Lesson 1.3 – Basic Publisher/Subscriber Implementation

Learning Objectives

By the end of this lesson, you will be able to:

• Write and execute a basic publisher node in Python
• Write and execute a basic subscriber node in Python
• Launch and test a ROS2 communication graph
• Understand the message flow between publisher and subscriber nodes
• Use ROS2 tools to verify communication between nodes

Concept Overview and Scope

This practical lesson teaches you to implement the most fundamental ROS2 communication pattern: publisher-subscriber. You'll write your first ROS2 nodes in Python, creating a publisher that sends messages and a subscriber that receives them. The lesson emphasizes understanding message flow and the asynchronous nature of topic-based communication.

The publisher-subscriber pattern is fundamental to Physical AI systems, enabling distributed, modular robot architectures where sensor nodes, processing nodes, and control nodes can communicate seamlessly.

Understanding Publisher-Subscriber Communication Pattern

The publisher-subscriber pattern is the backbone of ROS2 communication. This pattern enables asynchronous, decoupled communication between nodes:

• Publisher: A node that sends messages to a specific topic
• Subscriber: A node that receives messages from a specific topic
• Topic: A named channel over which messages are sent
• Message: The data structure that carries information between nodes

This creates a decoupled system where publishers don't need to know about subscribers and vice versa. This decoupling is what allows for flexible, modular robot architectures.

Creating the Publisher Node

Step 1: Setting Up the Package Structure

First, navigate to your workspace and create a new package for our publisher/subscriber example:

cd ~/ros2_ws/src
ros2 pkg create --build-type ament_python publisher_subscriber_example
cd publisher_subscriber_example

Step 2: Creating the Publisher Node

Create the publisher node file in the package directory:

mkdir -p publisher_subscriber_example
touch publisher_subscriber_example/publisher_node.py

Now edit the publisher node file with the following content:

#!/usr/bin/env python3
# publisher_subscriber_example/publisher_node.py

import rclpy
from rclpy.node import Node
from std_msgs.msg import String


class MinimalPublisher(Node):

    def __init__(self):
        super().__init__('minimal_publisher')
        self.publisher_ = self.create_publisher(String, 'topic', 10)
        timer_period = 0.5  # seconds
        self.timer = self.create_timer(timer_period, self.timer_callback)
        self.i = 0

    def timer_callback(self):
        msg = String()
        msg.data = 'Hello World: %d' % self.i
        self.publisher_.publish(msg)
        self.get_logger().info('Publishing: "%s"' % msg.data)
        self.i += 1


def main(args=None):
    rclpy.init(args=args)

    minimal_publisher = MinimalPublisher()

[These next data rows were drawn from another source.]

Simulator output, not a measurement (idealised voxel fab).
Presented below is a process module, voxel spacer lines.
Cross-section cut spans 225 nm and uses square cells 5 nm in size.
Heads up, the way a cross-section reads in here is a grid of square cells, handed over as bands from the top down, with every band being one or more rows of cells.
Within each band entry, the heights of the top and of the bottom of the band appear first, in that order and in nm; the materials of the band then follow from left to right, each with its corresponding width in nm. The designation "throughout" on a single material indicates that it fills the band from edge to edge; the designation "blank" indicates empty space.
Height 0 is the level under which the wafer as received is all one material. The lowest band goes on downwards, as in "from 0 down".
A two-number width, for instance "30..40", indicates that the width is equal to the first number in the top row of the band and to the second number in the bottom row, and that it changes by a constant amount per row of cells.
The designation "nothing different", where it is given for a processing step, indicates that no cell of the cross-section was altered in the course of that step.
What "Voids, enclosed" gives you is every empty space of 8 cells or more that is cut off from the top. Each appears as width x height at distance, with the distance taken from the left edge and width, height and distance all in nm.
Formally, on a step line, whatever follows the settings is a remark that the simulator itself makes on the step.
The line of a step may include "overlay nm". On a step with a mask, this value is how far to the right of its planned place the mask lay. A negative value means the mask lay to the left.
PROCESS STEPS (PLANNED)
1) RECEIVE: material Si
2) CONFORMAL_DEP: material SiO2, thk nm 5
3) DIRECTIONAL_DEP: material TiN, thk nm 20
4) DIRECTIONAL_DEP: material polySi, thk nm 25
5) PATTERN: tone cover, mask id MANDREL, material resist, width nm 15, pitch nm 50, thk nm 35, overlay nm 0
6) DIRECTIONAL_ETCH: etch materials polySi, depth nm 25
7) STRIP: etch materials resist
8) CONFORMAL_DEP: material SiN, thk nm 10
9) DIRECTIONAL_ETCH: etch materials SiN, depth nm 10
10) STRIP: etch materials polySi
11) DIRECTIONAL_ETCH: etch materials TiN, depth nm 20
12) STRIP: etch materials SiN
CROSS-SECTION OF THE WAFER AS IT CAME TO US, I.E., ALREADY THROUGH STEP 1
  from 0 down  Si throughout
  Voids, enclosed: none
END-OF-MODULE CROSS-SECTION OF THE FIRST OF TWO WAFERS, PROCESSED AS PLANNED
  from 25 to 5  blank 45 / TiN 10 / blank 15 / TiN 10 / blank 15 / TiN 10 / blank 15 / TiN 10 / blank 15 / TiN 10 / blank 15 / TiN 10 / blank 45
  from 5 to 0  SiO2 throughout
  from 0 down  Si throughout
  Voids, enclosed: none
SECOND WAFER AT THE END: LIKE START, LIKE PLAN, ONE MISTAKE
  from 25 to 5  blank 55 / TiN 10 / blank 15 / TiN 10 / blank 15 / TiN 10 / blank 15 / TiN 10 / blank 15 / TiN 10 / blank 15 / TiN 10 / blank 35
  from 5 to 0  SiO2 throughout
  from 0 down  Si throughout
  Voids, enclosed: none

    rclpy.spin(minimal_publisher)

    # Destroy the node explicitly
    minimal_publisher.destroy_node()
    rclpy.shutdown()


if __name__ == '__main__':
    main()

Step 3: Understanding the Publisher Code

Let's break down the key components of the publisher node:

1. Node Initialization: super().__init__('minimal_publisher') creates a ROS2 node named 'minimal_publisher'
2. Publisher Creation: self.create_publisher(String, 'topic', 10) creates a publisher that sends String messages on the 'topic' with a queue size of 10
3. Timer Callback: Creates a timer that calls the callback function every 0.5 seconds
4. Message Creation: Creates a String message with the current count
5. Message Publishing: Publishes the message to the topic
6. Logging: Logs the published message to the console

Creating the Subscriber Node

Step 4: Creating the Subscriber Node

Create the subscriber node file:

touch publisher_subscriber_example/subscriber_node.py

Edit the subscriber node file with the following content:

#!/usr/bin/env python3
# publisher_subscriber_example/subscriber_node.py

import rclpy
from rclpy.node import Node
from std_msgs.msg import String


class MinimalSubscriber(Node):

    def __init__(self):
        super().__init__('minimal_subscriber')
        self.subscription = self.create_subscription(
            String,
            'topic',
            self.listener_callback,
            10)
        self.subscription  # prevent unused variable warning

    def listener_callback(self, msg):
        self.get_logger().info('I heard: "%s"' % msg.data)


def main(args=None):
    rclpy.init(args=args)

    minimal_subscriber = MinimalSubscriber()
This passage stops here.